+1. I have had my ASSERT defined to 1) signal the program to pause it, 2) start gdb (or ddd), 3) attach to the pid, 4) tell gdb what the binary is, 5) wait on me most of my programming life. No idea why this is not the default.
And this isn't theoretical. I've seen ignored errors do damage in the past. Was infuriating to see that we had set a top-level exception handler in our server that just logged and kept going. We had a couple tables in our database trashed because of that and ended up having to restore from the nightly backup, losing everything that was changed that day.
What do you you think the default behavior of an assert is? If you are turning them off, then you get what you describe, which is not what I am advocating.
Assertions are compiled out of 'production' (non-debug) builds.

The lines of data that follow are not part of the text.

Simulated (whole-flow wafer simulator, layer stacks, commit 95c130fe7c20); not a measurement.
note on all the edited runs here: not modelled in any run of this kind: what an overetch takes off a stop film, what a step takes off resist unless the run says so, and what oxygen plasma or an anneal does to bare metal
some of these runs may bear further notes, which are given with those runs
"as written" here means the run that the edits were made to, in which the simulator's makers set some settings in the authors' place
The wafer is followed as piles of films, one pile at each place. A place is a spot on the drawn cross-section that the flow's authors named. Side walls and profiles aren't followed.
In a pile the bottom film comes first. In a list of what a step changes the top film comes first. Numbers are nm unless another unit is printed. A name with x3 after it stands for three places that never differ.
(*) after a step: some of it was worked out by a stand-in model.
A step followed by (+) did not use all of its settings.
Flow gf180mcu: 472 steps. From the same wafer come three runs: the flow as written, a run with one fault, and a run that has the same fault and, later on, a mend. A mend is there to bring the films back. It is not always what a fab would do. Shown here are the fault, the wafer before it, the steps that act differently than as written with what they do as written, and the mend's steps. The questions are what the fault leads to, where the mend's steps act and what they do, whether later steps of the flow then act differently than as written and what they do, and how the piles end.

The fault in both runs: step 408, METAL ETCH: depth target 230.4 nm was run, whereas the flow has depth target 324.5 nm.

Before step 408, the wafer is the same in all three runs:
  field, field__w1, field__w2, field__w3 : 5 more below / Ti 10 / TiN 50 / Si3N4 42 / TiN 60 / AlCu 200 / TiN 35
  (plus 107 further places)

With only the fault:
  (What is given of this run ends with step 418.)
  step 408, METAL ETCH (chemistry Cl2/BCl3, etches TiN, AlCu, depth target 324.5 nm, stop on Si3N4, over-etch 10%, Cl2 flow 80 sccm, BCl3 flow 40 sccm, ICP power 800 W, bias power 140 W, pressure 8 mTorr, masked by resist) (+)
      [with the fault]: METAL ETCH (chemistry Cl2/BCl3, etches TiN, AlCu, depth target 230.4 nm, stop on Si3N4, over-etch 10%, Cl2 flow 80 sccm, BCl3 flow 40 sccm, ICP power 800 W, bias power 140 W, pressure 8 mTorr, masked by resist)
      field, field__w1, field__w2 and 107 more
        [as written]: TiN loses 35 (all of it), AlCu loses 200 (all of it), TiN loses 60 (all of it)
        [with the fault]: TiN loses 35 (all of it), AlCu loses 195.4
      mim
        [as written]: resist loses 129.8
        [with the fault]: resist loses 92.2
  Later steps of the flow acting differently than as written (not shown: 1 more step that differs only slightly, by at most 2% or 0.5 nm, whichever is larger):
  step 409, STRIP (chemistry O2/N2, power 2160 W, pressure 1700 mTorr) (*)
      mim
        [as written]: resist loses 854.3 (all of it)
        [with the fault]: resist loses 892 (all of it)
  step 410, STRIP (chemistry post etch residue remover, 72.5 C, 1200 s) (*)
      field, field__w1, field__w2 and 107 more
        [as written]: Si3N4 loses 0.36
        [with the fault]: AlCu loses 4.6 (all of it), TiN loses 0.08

The same holds true of Python if you run it with the optimize flag/environment variable, leading to any number of hilarious bugs because people cause side-effects in their assert calls.
Compiling out assertions in production is like taking your seat belt off when you leave the driveway. Seriously, in my experience, all the interesting stuff happens in production. We deploy two builds, app.debug and app.release. We run generally run app.debug unless there are performance issues, but even in that case, we sometimes run it just to make sure nothing shows up.
Of course - crash, hang, core dump, whatever, just do NOT continue as if nothing happened. My programs are in control of much $$$, I would be horrified if a program was to continue running in undefined state. Errors and warnings are issued and handled by operations - that's part of the program logic. But if an assert is triggered then all bets are off, best to stop 99.9% of the time.